A company whose net operating cash flow per share fell 54% in one year just declared a 30% dividend. Either Pragati Insurance knows something about its future cash generation that the trailing numbers do not show, or April’s corporate action season is about to teach dividend chasers an expensive lesson about the difference between generosity and sustainability.
Pragati Insurance declared a 27% cash plus 3% stock dividend for FY2025 on Sunday, the same day DSEX dropped 41 points to 5,230.37. The broader market lost 0.78% with decliners outnumbering advancers nearly two to one. But the real story was not the index. It was what one insurer’s payout structure reveals about the state of corporate Bangladesh — and why a second corporate action from Berger Paints tells the other half of the same story.

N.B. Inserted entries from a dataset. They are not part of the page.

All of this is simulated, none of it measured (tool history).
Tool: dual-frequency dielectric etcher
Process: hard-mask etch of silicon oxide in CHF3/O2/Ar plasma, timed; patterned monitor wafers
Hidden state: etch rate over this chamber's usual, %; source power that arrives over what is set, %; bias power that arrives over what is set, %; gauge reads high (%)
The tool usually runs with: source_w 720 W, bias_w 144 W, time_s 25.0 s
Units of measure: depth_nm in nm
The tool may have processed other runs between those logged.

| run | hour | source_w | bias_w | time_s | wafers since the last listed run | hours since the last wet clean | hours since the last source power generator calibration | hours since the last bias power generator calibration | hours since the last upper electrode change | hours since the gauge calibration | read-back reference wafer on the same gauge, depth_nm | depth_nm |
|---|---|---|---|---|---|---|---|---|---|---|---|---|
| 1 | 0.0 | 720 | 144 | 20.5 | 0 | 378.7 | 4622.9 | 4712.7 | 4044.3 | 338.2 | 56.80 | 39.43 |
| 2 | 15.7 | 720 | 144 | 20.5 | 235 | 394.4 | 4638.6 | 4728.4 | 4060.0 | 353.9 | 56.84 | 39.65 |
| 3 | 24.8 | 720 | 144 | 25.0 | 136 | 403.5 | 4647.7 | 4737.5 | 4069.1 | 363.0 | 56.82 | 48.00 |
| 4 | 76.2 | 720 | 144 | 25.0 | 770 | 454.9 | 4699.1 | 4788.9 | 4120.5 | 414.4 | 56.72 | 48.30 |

The Numbers Pragati Wants You to See — and the One It Doesn’t
Start with the headline metrics. EPS grew from Tk 5.24 to Tk 5.31, a modest 1.34% increase that nonetheless marks the sixth consecutive year of positive earnings. NAV per share climbed 6.57% to Tk 57.36, reflecting retained earnings accumulation and a balance sheet that is quietly strengthening. At a share price of Tk 71.00, PRAGATIINS trades at 1.24 times book — a reasonable premium for a non-life insurer with a consistent dividend track record.
Now the number Pragati would rather you did not dwell on. Net operating cash flow per share collapsed from Tk 3.13 to Tk 1.44 — a 54% decline. For a company declaring a 27% cash dividend, this creates an arithmetic problem. The cash payout will consume a significantly larger share of operating cash flow than it did last year. The 3% stock dividend component, funded from retained earnings to “strengthen financial status in Bangladesh and global insurance market,” is the company’s way of preserving cash while maintaining a headline payout number.
Pragati’s dividend history adds context. Cash dividends have ranged from Tk 1.83 to Tk 2.91 per share over the past six years, with the stock dividend component appearing only now. A company that has always paid pure cash is suddenly splitting the structure. That shift is the signal worth watching.
But the market’s reaction on declaration day tells a more immediate story.
The Price Limit Removal Test
DSE removed PRAGATIINS from price limits on April 13 — the declaration day. Without circuit breakers, the stock fell 2.61% to Tk 71.00. In a market where dividend announcements typically trigger buying pressure, the decline suggests institutional investors ran the same cash flow calculation and reached the same conclusion: 30% is generous on paper, complicated underneath.
The record date is May 12 and the AGM is scheduled for June 18 on a digital platform. That gives investors exactly four weeks to decide whether to position for dividend capture — a window that will test whether the market prices the headline yield or the underlying cash deterioration.
Pragati was not the only corporate action competing for attention on Sunday. Across the market, a very different kind of disclosure revealed a very different kind of problem.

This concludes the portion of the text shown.